Can a quadratic have non-zero coefficients when the roots are $k$ and $-k$?

Question

Can a polynomial like this:

$$ax^2+bx+c$$

have two opposite roots, without either $b$ or $a$ being equal to zero?

Answer 1

Let, if possible, the roots be $k,-k$.

So, the quadratic polynomial must be $(x-k)(x+k)=x^2-k^2$.

So, $b$ must be equal to $0$.

Also, note that sum of roots $=\displaystyle\frac{-b}{a}$.

So, $\displaystyle(k+(-k))=\frac{-b}{a}$

$\implies\displaystyle\frac{-b}{a}=0$

$\implies b=0$

Answer 2

Vieta's formulas state that the (not necessarily distinct) roots $r_1,\dotsc,r_n$ of $$ p(x)=a_n x^n+a_{n-1}x^{n-1}+\dotsb+a_1x+a_0 $$ are related to the coefficients $a_0,\dotsc,a_n$ by \begin{align*} r_1+\dotsb+r_n &= -\frac{a_{n-1}}{a_n} \\ (r_1r_2+r_1r_3+\dotsb+r_1r_n)+(r_2r_3+r_2r_4+\dotsb r_2r_n)+\dotsb+r_{n-1}r_n &= \frac{a_{n-2}}{a_n} \\ &\vdots\\ r_1r_2\dotsb r_n&=(-1)^n\frac{a_0}{a_n} \end{align*} In your case, applying the first of Vieta's formulas to the two roots $r_1$ and $r_2$ of $$ p(x)=ax^2+bx+c $$ gives the relation $$ r_1+r_2=-\frac{b}{a} $$ Thus $r_1=-r_2$ implies $-b/a=0$ so that $b=0$.
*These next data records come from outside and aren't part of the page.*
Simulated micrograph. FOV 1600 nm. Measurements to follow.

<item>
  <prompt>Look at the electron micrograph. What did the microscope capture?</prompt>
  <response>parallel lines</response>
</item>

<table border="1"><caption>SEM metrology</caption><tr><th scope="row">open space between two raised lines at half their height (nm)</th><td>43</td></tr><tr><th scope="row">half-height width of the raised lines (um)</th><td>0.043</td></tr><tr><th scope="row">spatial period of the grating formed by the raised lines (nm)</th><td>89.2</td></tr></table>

Of course, Vieta's formulas are complicated in general. However, your case $r_1+r_2=-b/a$ is quite simple to show. Note that your polynomial factors as $$ ax^2+bx+c=a(x-r_1)(x-r_2) $$ Expanding the right-hand side of this expression gives $$ ax^2+bx+c=ax^2-a(r_1+r_2)x+ar_1r_2 $$ Comparing the coefficients of $x$ gives $$ b=-a(r_1+r_2) $$ Hence $r_1+r_2=-b/a$.

Answer 3

The other answerers have given good algebraic justifications for why you must have $b=0$, but here's a simple geometric one: we can see that parabolas are always symmetrical around their extreme point. If the roots are $k$ and $-k$, then the extreme point must be at $y=0$. Since setting $b$ is how you translate the parabola along the $x$-axis, it must still be $0$.